Sfek Sfeika (Double Doubt)¶
% Two independent doubts combine
sfek_sfeika(W, Act, F, Ctx) :-
safek(forbidden, W, Act, F, Ctx),
independent_doubt_count(W, Act, F, Ctx, N),
N >= 2.
% Sfek sfeika resolved leniently
safek_resolved(W, Act, F, Ctx) :-
sfek_sfeika(W, Act, F, Ctx),
not sfek_sfeika_strict(W).
World-Specific Policies¶
Different worlds have different safek policies:
% From base.lp - Default
safek_policy(base, d_oraita, l_chumra).
safek_policy(base, d_rabanan, l_kula).
% From ashk_mb.lp - Stricter
safek_policy(ashk_mb, d_oraita, l_chumra).
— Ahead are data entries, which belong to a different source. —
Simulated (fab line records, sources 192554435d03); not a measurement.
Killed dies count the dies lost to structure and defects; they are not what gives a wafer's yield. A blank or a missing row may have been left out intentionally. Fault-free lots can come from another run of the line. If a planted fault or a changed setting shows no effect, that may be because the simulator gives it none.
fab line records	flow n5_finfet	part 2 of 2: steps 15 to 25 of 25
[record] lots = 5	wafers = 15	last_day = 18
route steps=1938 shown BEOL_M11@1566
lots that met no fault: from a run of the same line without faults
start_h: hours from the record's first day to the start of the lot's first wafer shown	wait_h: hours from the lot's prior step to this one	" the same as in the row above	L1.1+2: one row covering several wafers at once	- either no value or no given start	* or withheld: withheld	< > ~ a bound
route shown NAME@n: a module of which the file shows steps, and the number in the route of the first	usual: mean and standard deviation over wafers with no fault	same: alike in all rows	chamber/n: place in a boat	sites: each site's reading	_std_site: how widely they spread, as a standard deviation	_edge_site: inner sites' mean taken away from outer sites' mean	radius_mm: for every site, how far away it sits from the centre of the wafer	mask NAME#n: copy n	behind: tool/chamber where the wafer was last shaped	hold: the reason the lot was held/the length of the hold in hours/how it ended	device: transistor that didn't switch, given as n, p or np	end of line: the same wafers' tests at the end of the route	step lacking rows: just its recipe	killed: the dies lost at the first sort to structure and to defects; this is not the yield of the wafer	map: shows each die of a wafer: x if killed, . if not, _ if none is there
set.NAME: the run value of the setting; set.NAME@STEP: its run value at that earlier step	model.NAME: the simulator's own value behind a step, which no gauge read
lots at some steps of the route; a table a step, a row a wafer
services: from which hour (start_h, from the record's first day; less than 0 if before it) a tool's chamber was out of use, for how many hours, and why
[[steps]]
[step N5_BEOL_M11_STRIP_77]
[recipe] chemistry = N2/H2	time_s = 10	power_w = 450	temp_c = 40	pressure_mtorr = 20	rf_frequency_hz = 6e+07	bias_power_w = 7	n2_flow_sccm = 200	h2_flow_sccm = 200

safek_policy(ashk_mb, d_rabanan, l_chumra). % Stricter!
% From ashk_ah.lp - Standard
safek_policy(ashk_ah, d_oraita, l_chumra).
safek_policy(ashk_ah, d_rabanan, l_kula). % Lenient
7. Provenance-Preserving Inference¶
The Innovation¶
Every conclusion in Mistaber traces back to explicit source citations (makor). No rule fires without documented provenance.
Source Citation Format¶
% Rule declaration with mandatory metadata
rule(r_bb_beheima_achiila).
makor(r_bb_beheima_achiila, sa("yd:87:1")).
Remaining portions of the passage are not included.